Although Ricoh’s RS-1060C does the job, it has a number of inadequacies, including a small buffer, double speed recording only, slow CD-ROM drive performance and a relatively high price.

Ricoh’s RS-1060C: Would-be Spectacular Meets a Competitive Market

Hugh Bennett
CD-ROM Professional, December 1995

[Author’s note: The babbling introduction and conclusion come courtesy of the magazine's editor.]

Do you remember that sinking feeling on Christmas morning, when the excitement about a new toy begins to yield to the realization that what was seen on TV, or in the store display, or within the pages of the Sears and Roebuck catalog has limitations not previously contemplated? There was that red-striped bike that neither flew as fast as its ad’s illustration suggested nor carried as much flashy chrome or stripping; or the harmonica with which to entertain one’s classmates that took a whole lot more practice than the show floor clerk had intimated; or the electric engine whose vaunted realistic smoke and whistle was decidedly unrealistic as it popped bright white puffs and piped shrill hisses as it circled the simple oval track around the wrapping-strewn living room.

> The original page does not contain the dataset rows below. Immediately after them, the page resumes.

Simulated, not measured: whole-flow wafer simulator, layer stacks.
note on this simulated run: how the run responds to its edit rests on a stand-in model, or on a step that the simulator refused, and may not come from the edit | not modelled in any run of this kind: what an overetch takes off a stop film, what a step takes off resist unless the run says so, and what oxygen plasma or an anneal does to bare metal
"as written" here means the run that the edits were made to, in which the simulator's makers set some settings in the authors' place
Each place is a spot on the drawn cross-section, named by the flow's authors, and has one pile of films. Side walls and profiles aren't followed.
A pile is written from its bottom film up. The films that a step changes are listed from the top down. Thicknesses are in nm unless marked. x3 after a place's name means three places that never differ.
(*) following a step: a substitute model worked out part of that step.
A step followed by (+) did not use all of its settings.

Some buyers may feel similarly disappointed with what the RS-1060C has to offer. Not that there is anything wrong with the Ricoh RS-1060C CD recorder. The middle-ground performance and features of this CD recorder, especially when compared with some of its newest competition, may have more to say about how fast the CD recorder market—and products—are maturing, and how tough the game is getting at the head of the class.

Indeed, Ricoh Corporation’s new $2395 RS-1060C employs the company’s much-anticipated second-generation RO-1060C double speed external compact disc recording mechanism, in what, even a year ago, would have been a price/performance champ. At its time of introduction, the only RS-1060 package available consisted of the external recorder, a caddy, power cord, and user manual. A more complete RS-1060C bundle is now being shipped, composed of the external recorder, a caddy, power cord, user manual, two blank Ricoh 74-minute discs, Incat Systems CD Workshop utility software, and Ricoh’s new basic recording software called CD Print for Macintosh and Windows.

Like the Sony CDU-920S and JVC XR-W2001, the RO-1060C is a caddy-loading 5.25″ half-height form factor drive with 2X writing and reading capabilities. It writes most formats such as CD-ROM Mode 1 and 2, CD-ROM XA Forms 1 and 2, CD-DA, mixed-mode, and Video CD. It also features a 512K buffer, digital audio extraction capabilities, partial PQ subchannel encoding, and Track-At-Once (TAO) and multisession writing modes.

The RS-1060C features a business-like design with a platinum colored metal case (9.8″ W x 10.5″ D x 2.1″ H) and a localized North American power supply (100-120V, 50/60Hz). The recorder’s face has the necessary basic equipment: a status light, emergency disc ejection hole, eject button, volume wheel, and a mini audio headphone jack. The backplane holds two 50-pin single-ended SCSI connectors, a SCSI ID select wheel, left/right RCA audio out connections, and a bank of five dip switches for changing the unit’s operational mode, which can be described in today’s market as being a bit on the archaic side.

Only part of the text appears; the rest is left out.